Bangladesh, Philippines among Worst Nations at Protecting Journalists, Report Finds

BenarNews staff
2021.10.28
Washington
Bangladesh, Philippines among Worst Nations at Protecting Journalists, Report Finds Filipino journalists and protesters hold pictures of suspects in the 2009 Maguindanao massacre of 58 people, including 32 media workers, as they observe a moment of silence to mark the 10th anniversary of the killings at a rally in Manila, Nov. 23, 2019.
AP

Citing unsolved murders of media workers, a leading international press advocacy group on Thursday kept Bangladesh and the Philippines on its list of the dozen most dangerous countries in the world for journalists.

The annual Global Impunity Index, published by the Committee to Protect Journalists, ranks the Philippines as the seventh-worst and Bangladesh as the 11th-worst nation based on data from Sept. 1, 2011, to Aug. 30. While the Philippines held its spot, Bangladesh improved from 10th-worst based on convictions in February tied to the 2015 murders of secular blogger Avijit Roy and publisher Faisal Arefin Dipan, CPJ reported.

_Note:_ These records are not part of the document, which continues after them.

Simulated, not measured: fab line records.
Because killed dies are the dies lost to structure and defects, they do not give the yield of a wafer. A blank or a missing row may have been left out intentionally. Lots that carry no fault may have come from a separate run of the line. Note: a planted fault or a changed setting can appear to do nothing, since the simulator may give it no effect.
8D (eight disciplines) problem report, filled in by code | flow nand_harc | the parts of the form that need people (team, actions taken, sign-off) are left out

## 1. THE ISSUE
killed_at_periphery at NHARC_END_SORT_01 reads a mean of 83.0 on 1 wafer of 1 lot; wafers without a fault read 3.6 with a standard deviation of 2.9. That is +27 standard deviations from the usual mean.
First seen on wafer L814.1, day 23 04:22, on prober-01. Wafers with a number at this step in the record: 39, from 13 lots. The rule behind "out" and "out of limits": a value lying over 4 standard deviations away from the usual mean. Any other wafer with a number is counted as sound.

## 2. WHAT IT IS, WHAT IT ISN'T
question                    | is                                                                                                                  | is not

The Philippines has 13 unsolved murders of journalists and Bangladesh has six, according to CPJ. The index includes only nations which have at least five unsolved cases.

“CPJ defines murder as a deliberate killing of a specific journalist in retaliation for the victim’s work. This index does not include cases of journalists killed in combat or while on dangerous assignments, such as coverage of protests that turn violent,” it said.

A CPJ official called on government authorities to bring the killers to trial.

“When justice is subject to corruption and political power feuds, these forces silence journalists and the critical stories they tell,” Gypsy Guillén Kaiser, CPJ’s advocacy and communications director, said in a news release announcing the index. “It is imperative that authorities fully investigate these crimes and stop censorship by murder. This task cannot be left to the families, colleagues, and civil society groups tirelessly seeking justice.”

Convictions

The CPJ noted two court actions in Bangladesh earlier this year.

A Dhaka court on Feb. 16 sentenced five militants to death for Bangladeshi-American blogger Roy’s murder six years earlier, as he was leaving an annual book fair. The rulings came about a week after the same judge, Mojibur Rahman, sentenced eight to death for the October 2015 murder of Dipan, who had published Roy’s works.

“It was a premeditated murder. The banned outfit Ansar al-Islam’s members, including the accused persons, killed Avijit Roy, and branded him an atheist,” Rahman said in a statement at the time, referring to an al-Qaeda linked group.

“Avijit Roy paid the price with his life for independent writing and freedom of expression. These accused persons do not deserve mercy.”

While crediting Bangladesh for the verdicts, the committee questioned the death sentences. CPJ said it does not support the death penalty and has “urged Bangladesh to hand down ‘humane’ sentences on appeal.”

Maguindanao massacre

The Philippines, meanwhile, held the seventh spot for a second year after improving from the fifth-worst nation in 2019.

In 2020, CPJ said the Philippines remained on the list despite the December 2019 convictions of perpetrators linked to the 2009 Maguindanao massacre where 32 journalists and media workers were among 58 people killed in the biggest single-day attack on the working press.

On Nov. 23, 2009, the Ampatuan political clan, backed by their privately controlled armed militiamen and police, ambushed a group of supporters of rival politician Esmael Mangudadatu, who had challenged the Ampatuan patriarch for the post of governor in the province of Maguindanao.

Zaldy Ampatuan, the former governor of the Autonomous Region in Muslim Mindanao, and his brother, Andal Ampatuan Jr. who engineered the massacre, were sentenced to life in prison. Their father and clan patriarch, Andal Ampatuan Sr., died in jail before the trial concluded.

“The battle for complete justice, journalists, advocates and the families of victims say, is not over,” CPJ said in the 2020 report.

“Far from it: All of the convicted Ampatuan clan members, including the crime’s reputed masterminds Andal Ampatuan Jr. and Zaldy Ampatuan, have appealed their convictions. Those legal challenges, local observers predict, could take years to be heard and eventually reach the Supreme Court, if the defendants exercise all of their appeal options.”

More recently, commentator Reynante Cortes was killed in July after he left a radio station in Mambaling, a village in Cebu city, when a gunman approached and shot him at close range, according to a local official. Cortes was the 22nd media worker to be killed in the Philippines since President Rodrigo Duterte came to power in 2016.

Globally, Somalia, Syria, Iraq and South Sudan were the worst nations for journalists this year as well as in 2020.

In addition, CPJ said Afghanistan remained the fifth-worst nation while noting the situation on the ground for reporters “deteriorated dramatically in 2021 as the Taliban took control in mid-August amid the withdrawal of U.S. and coalition forces and the flight of President Ashraf Ghani.”